Well there is little evidence that the experts you're alluding to will be correct in that assessment, quite to the contrary.
https://www.nbcnews.com/health/heal...n-when-countries-make-it-legal-report-n858476
https://www.nbcnews.com/think/opini...p-when-procedure-outlawed-it-does-ncna1235174
https://www.hsph.harvard.edu/news/features/abortion-restrictions-health-implications/
I listened to a podcast over the weekend and the guest was an abortion services provider located in Texas. She tracks the service trends she sees and since the Texas heartbeat law went into effect last September, she's experienced a considerable increase in demand for abortion services. Granted, it's one provider in one state, but all of the women in Texas now are operating under a very tight legal time frame and because of that additional pressure many are opting for an abortion vs. keeping the child because many women consider it a much easier thing to reconcile the regret of going through with an abortion than bringing an unwanted/unintended child into their families.

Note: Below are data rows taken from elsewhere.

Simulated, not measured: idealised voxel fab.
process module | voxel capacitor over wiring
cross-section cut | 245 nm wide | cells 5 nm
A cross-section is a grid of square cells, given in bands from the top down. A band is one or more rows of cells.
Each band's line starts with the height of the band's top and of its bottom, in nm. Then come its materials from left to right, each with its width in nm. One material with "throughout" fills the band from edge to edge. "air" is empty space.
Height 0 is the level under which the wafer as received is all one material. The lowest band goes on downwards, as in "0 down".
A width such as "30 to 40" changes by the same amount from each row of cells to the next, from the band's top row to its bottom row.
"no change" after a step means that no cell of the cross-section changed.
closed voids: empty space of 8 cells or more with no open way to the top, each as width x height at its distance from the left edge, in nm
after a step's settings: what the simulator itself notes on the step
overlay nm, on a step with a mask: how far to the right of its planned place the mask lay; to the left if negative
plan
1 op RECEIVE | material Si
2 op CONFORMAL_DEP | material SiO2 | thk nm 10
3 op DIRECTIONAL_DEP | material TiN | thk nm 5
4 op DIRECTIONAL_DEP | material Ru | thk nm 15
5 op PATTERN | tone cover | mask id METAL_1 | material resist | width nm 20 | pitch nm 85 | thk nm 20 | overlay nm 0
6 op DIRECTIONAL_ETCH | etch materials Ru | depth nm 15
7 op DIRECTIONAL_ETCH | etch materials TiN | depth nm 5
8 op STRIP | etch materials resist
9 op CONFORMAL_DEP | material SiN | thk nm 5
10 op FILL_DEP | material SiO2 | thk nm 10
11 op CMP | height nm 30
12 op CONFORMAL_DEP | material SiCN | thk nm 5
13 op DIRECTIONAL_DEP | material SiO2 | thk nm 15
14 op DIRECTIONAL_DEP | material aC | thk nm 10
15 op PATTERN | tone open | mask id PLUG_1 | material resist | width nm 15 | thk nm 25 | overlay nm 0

Conservatives should know by now that providing access to birth control at little to no cost, having free access to family planning services and prenatal health care, sex and behavioral education for our kids in schools are factors that will actually lower abortion rates nationwide. Instead, conservatives insist on approaching the perceived problem by limiting certain human rights and liberties because they think they have the moral high ground on the issue because they believe they know what their sky god wants them to do. Their approach will cause more suffering, death, abortions and unwanted kids stuffed into the system. That tells me all I need to know about their motives, and it doesn't include lowering abortion numbers at all, it's all about control.
State governments would be wise to tread very lightly or not at all on this long standing right of women. I believe the blowback from any radical moves by the States will be substantial.